Hell Up in Harlem [Original Soundtrack]
1974’s Hell Up In Harlem soundtrack featured an all-star session cast including Motown bass-supremo James Jameson, Joe Sample on keys and Dennis Coffey on guitar. Breaking with blaxploitation convention, Hell Up In Harlem is mostly made up of songs with only two instrumental pieces (and an instrumental version of the title track). Starr’s distinctive half-rough/half-sweet voice is expertly backed up by a Mizell brothers production that is a little rawer than their usual smooth and sophisticated vibe. If it wasn’t a soundtrack, Hell Up In Harlem would work perfectly well as a standalone artist album and was definitely a career highlight for Starr.

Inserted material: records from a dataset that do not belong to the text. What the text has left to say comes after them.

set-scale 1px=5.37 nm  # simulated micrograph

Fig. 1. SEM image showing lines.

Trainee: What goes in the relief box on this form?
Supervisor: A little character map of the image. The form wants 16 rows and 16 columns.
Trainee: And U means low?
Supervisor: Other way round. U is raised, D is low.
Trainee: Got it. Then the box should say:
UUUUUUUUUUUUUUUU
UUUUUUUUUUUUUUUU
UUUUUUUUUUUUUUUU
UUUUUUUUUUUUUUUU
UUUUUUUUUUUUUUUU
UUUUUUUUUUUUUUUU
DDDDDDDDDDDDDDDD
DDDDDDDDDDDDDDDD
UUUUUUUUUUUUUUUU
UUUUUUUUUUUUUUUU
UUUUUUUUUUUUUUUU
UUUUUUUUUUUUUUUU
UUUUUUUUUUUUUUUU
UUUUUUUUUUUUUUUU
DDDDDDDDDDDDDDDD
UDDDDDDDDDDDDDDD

It almost feels like a huge wasted opportunity that the Mizell Brothers weren’t asked to do more soundtracks back in the ’70s, since their work with Blue Note stars like Bobbi Humphrey and Donald Byrd revealed a major knack for dynamic, evocative arrangements that were up there with the best that jazz-rooted contemporaries like Quincy Jones and Herbie Hancock could muster. The sequel to Larry Cohen’s Fred “The Hammer” Williamson actioner Black Caesar swaps out the original’s J.B.’s-powered James Brown numbers for Edwin Starr belting over Fonce Mizell / Freddie Perren-arranged blaxploitation opulence (with Larry Mizell contributing synths). And it’s an even bigger shame that Motown didn’t do more to promote Starr’s swan song for the label, because the cold-sweating title cut, the feline slink of “Easin’ In,” and the colossus-of-swag anthem “Big Papa” are some of his career-best performances on an album orchestrated to show him at full power.